# I've thought frequently about how many unique real words could be made using only the letters of the Eye Chart. It sounds like a perfect task for computer science and Python. So here we go

### The Eye Chart letters as a set

In [108]:
snellen_set = set(['e', 'f', 'p', 't', 'o', 'z', 'l', 'p',
                     'e', 'd', 'p', 'e', 'c', 'f', 'd', 'e',
                     'd', 'f', 'c', 'z', 'p', 'f', 'e', 'l',
                     'o', 'p', 'z', 'd', 'd', 'e', 'f', 'p', 
                     'o', 't', 'e', 'c', 'l', 'e', 'f', 'o', 
                     'd', 'p', 'c', 't', 'f', 'd', 'p', 'l', 
                     't', 'c', 'e', 'o', 'p', 'e', 'z', 'o',
                     'l', 'c', 'f', 't', 'd'])
snellen_set = list(snellen_set)
len(snellen_set)

9

### As a list

In [109]:
snellen_list = ['e', 'f', 'p', 't', 'o', 'z', 'l', 'p',
                     'e', 'd', 'p', 'e', 'c', 'f', 'd', 'e',
                     'd', 'f', 'c', 'z', 'p', 'f', 'e', 'l',
                     'o', 'p', 'z', 'd', 'd', 'e', 'f', 'p', 
                     'o', 't', 'e', 'c', 'l', 'e', 'f', 'o', 
                     'd', 'p', 'c', 't', 'f', 'd', 'p', 'l', 
                     't', 'c', 'e', 'o', 'p', 'e', 'z', 'o',
                     'l', 'c', 'f', 't', 'd']
len(snellen_list)

61

In [110]:
for i in range(len(snellen_set)):
    snellen_set[i] = snellen_set[i].upper()

#### Making a class to get rid of curly brackets when printing out our set of Test Card letters

In [111]:
class sset(set):
    def __str__(self):
        return ', '.join([str(i) for i in self])

In [112]:
print(f'The letters that appear on the Snellen Test Card are: {sset(snellen_set)}')

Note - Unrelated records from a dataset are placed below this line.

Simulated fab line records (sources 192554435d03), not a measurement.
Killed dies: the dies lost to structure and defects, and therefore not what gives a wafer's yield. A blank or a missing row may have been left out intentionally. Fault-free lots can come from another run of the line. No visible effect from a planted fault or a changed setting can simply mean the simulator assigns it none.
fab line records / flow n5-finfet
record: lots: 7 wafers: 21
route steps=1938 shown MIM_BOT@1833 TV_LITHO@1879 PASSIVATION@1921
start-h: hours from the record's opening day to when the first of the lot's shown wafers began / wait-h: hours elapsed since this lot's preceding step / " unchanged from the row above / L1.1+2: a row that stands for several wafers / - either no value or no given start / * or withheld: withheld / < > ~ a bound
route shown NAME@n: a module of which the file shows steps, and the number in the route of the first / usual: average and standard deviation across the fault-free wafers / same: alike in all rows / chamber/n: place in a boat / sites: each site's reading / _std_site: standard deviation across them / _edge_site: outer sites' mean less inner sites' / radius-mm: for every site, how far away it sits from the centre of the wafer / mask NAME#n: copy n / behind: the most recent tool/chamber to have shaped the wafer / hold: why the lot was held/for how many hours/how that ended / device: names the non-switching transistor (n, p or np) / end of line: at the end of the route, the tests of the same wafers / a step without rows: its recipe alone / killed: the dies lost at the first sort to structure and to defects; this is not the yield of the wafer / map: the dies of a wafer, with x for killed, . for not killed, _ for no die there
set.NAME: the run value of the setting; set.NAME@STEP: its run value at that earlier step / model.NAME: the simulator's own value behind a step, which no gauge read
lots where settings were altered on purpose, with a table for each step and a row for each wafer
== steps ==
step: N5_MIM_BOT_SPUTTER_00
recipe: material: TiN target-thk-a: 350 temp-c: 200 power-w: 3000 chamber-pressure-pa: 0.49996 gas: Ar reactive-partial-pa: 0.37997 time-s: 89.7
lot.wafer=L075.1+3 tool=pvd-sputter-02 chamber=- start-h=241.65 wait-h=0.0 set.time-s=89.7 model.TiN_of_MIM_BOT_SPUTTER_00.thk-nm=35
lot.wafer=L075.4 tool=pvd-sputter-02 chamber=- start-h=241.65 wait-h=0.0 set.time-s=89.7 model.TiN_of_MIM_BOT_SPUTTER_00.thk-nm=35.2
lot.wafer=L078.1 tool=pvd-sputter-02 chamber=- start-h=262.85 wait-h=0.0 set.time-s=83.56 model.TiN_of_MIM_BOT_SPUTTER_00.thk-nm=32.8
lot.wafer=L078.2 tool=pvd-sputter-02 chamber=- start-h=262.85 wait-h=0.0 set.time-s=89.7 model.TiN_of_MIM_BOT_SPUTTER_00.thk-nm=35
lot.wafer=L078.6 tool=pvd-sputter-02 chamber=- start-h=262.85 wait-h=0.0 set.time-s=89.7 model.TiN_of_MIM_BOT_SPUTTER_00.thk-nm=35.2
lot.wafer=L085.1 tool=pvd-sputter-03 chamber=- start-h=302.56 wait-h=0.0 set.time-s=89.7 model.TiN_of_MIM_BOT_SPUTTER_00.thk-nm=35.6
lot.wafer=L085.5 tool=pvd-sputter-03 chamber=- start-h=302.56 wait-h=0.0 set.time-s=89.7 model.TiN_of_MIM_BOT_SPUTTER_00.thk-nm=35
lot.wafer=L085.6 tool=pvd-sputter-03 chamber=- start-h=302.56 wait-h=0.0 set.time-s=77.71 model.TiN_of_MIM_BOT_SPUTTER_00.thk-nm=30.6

The letters that appear on the Snellen Test Card are: L, P, O, C, E, F, T, Z, D


In [116]:
amount = len(sset(snellen_set))
chart_lenght = len(snellen_list)
print(f'There are only {amount} unique letters on the Eye Chart')
print(f'And there are {chart_lenght} total letters  on the Chart')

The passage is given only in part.